Cosa Nostra probably had its origins in western Sicily during the late 19th century. The structural changes to Sicilian society brought about by the French influence during the Napoleonic era, followed by the upheaval caused by the unification of Italy in 1860, created a fertile environment for criminal gangs to flourish. Changes in land ownership, together with lax law enforcement gave these criminal gangs an opportunity to offer their own kind of protection. It was a lucrative business, and one that has continued to operate in the area ever since.
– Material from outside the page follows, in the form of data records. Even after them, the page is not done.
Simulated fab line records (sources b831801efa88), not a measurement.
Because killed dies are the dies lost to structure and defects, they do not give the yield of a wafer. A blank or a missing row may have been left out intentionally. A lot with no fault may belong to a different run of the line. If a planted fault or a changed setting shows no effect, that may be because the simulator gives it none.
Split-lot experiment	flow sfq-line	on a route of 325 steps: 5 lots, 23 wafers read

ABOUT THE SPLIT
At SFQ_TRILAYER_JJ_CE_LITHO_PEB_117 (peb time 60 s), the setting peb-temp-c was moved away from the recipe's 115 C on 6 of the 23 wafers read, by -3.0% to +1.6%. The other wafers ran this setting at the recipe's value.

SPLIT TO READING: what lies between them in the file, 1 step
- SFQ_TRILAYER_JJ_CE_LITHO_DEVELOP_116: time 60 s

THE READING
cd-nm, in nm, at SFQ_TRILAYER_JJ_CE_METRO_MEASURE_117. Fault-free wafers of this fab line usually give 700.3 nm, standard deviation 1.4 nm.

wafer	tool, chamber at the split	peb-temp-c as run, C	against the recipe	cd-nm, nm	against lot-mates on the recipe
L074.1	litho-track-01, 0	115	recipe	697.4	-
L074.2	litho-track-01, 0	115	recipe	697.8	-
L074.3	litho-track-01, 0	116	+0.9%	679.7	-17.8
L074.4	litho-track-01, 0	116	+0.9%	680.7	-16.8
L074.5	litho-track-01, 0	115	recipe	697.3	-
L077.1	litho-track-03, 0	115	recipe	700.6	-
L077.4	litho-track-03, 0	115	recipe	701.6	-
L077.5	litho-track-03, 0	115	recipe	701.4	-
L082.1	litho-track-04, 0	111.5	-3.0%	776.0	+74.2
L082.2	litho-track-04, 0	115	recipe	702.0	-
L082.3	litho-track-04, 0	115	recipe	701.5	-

In the 1920s Mussolini cracked down on the Sicilian mafia arresting over 11,000 and imprisoning more than 1,200. Although Cosa Nostra was not totally destroyed, it was certainly crushed and many mafiosi fled to America including Carlo Gambino and Joseph Bonanno who would go on to become powerful mafia bosses in New York City.
When the Allies invaded Sicily in 1943, the sacking of fascist officials, coupled with paranoia over communist activists led to the appointment of many previously imprisoned mafiosi to positions of authority. Unwittingly, the Allies effectively reintroduced the mafia to Sicily. After the war, the Italian government invested heavily in rebuilding the infrastructure of Sicily, virtually destroyed during the war. Most of the positions of authority were in the hands of the mafia, and between 1959 and 1963 about 80% of building permits were given to just five people, none of whom represented major construction firms, and who were probably mafia frontmen. This was a pattern that would epitomise Sicilian public life for decades.
One of the most influential of the mafia families in Sicily were the Corleonesi, based in the small town of Corleone outside Palermo, the inspiration behind the Godfather books. The head of the mafia family in Corleone was Michele Navarra until 1958, when he was shot to death on the orders of Luciano Leggio, a ruthless 33-year-old mafioso who subsequently became the new boss. He was helped by two of the most infamous mafiosi in the history of organised crime: Totò Riina and Bernardo Provenzano. With their help, Leggio began to increase the power of the Corleonesi. Because they hailed from a relatively small town, the Corleonesi were not a major factor in the Sicilian mafia in the 1950s, compared to the major families based in the capital, Palermo. In a gross underestimation of the mobsters from Corleone, the Palermo bosses often referred to the Corleonesi as 'i viddani', 'the peasants'.
In the early 1980s, the Corleonesi organised more than a thousand killings as they gradually wiped out their rivals. By 1983, the Corleonesi were effectively ruling the mafia, and over the next few years Riina increased his influence by eliminating their own allies as well. At this time, the magistrates Giovanni Falcone and Paolo Borsellino began a campaign against Cosa Nostra.
Giovanni Falcone & Paolo Borsellino
Their big break came with the arrest of Tommaso Buscetta, a mafioso who chose to turn informant in exchange for protection from the Corleonesi. Others followed and Falcone and Borsellino used their evidence in the 'Maxi Trial', which lasted from February 1986 to December 1987. It was held in a fortified courthouse specially built for the occasion. 474 mafiosi were put on trial, of which 342 were convicted.
Giovanni Falcone assassination
A campaign of violence followed. Falcone and Borsellino were killed by bombs in 1992 and Riina was arrested. Cosa Nostra then targeted tourists sites in Florence, Milan and Rome leaving 10 people dead and 93 injured. When the Catholic Church openly condemned the mafia, two churches were bombed and an antimafia priest was shot dead in Rome.
Realising that they had gone too far, new mafia boss Bernardo Provenzano halted the campaign of violence and replaced it with the 'Pax Mafiosi'. Provenzano was arrested in 2006, after 43 years on the run.